Page 4: Ethical responses
Vodafone's ethical approach drives its response to changes in the environment. Whilst described above in self-contained sections, many issues crossover, e.g. the advent of 3G technology and video content is related to society's concern about adult material reaching under 18s.
Vodafone UK's research has revealed that parents do not know the types of content available via mobile phones. A survey of all adults showed, however, that they believed restricting access to adult content on mobile phones was very important. Together with other UK mobile phone operators, in July 2004 Vodafone UK launched a joint Code of Practice for self-regulation. The Code requires operators to stop under 18s from accessing commercial content classified as being unsuitable for them. Operators must also offer parents the opportunity to apply a filter to Internet access services. When developing this Code of Practice for content, Vodafone gave phones to researchers working for children's charities. The charities could see the sort of content available. They could also check that the restrictions were effective.
Vodafone was the first company in the UK to introduce a network bar that effectively blocks access to all forms of content that has been rated as 18. This bar, called Content Control, was introduced in 2004. This prevents access to 18 rated content for children and young people. It is automatic and the bar is lifted only if customers can demonstrate they are 18 or over.
Vodafone led the UK mobile industry in ensuring that proper restrictions and controls are in place for its customers to prevent access to adult content by under 18s.
While working on the Code of Practice, which is self-regulatory, Vodafone had the opportunity to consider what its ethical stance should be. It could interpret the requirement to block access as having either an:
- opt in policy - i.e. everyone would be barred from accessing over 18 material and would have to make a conscious choice to receive this content or
- opt out policy - everyone could access the material and request to have the bar applied to 18 rated content.
Vodafone, through its work with the children's charities determined that an opt in policy was the more appropriate and responsible position to take in the UK. Vodafone seeks to reduce spam text messages by locating their source. Its customers can help by sending these messages to Vodafone on the company's VSpam service. Vodafone also watches network traffic for the sources of unwanted messages. The efforts in this area have led to a very significant fall in customer complaints.

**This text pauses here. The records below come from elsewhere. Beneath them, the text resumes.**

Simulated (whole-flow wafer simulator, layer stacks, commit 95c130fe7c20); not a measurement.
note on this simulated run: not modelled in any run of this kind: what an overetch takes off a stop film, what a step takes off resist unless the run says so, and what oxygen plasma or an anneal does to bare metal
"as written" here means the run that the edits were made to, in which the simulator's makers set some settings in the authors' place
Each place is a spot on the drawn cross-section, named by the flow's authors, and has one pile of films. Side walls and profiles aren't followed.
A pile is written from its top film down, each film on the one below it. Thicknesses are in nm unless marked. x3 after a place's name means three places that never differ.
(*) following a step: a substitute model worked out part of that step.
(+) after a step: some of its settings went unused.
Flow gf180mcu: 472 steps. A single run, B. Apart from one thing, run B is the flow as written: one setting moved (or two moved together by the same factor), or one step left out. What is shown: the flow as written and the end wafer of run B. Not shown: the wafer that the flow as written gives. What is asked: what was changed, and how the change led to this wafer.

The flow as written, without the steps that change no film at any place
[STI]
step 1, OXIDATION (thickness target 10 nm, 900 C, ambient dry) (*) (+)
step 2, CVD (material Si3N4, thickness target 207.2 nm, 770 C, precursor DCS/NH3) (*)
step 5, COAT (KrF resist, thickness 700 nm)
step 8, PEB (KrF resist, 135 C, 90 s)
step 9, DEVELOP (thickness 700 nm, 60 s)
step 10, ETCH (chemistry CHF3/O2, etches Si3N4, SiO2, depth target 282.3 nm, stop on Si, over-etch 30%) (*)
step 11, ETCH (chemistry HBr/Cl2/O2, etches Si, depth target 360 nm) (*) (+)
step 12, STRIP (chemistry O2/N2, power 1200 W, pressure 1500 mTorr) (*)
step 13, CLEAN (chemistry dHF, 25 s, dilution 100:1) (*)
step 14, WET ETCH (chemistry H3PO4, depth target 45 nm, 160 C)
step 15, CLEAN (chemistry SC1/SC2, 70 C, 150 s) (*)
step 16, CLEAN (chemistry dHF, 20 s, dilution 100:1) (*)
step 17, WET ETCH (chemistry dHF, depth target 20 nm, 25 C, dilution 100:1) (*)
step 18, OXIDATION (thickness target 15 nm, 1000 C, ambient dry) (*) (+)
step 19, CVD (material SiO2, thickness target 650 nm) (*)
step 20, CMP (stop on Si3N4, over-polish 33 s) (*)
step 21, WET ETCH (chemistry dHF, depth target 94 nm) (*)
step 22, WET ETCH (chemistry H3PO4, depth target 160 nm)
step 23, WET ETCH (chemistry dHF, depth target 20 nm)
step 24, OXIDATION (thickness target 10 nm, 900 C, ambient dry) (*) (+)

In the UK Vodafone works in partnership with the government, police and others in the industry to help combat mobile phone crime. It also advises customers and the broader community on how to protect their phones and prevent fraudulent use. Actions taken include setting up a register of equipment to block stolen phones. For a number of years, prior to the ban on holding a phone while driving, Vodafone UK has strongly discouraged this practice. The company devised practical actions to help its customers, which included discounts on car kits to allow them to use their phones legally and clear advice on the research relating to the use of mobile phones in cars.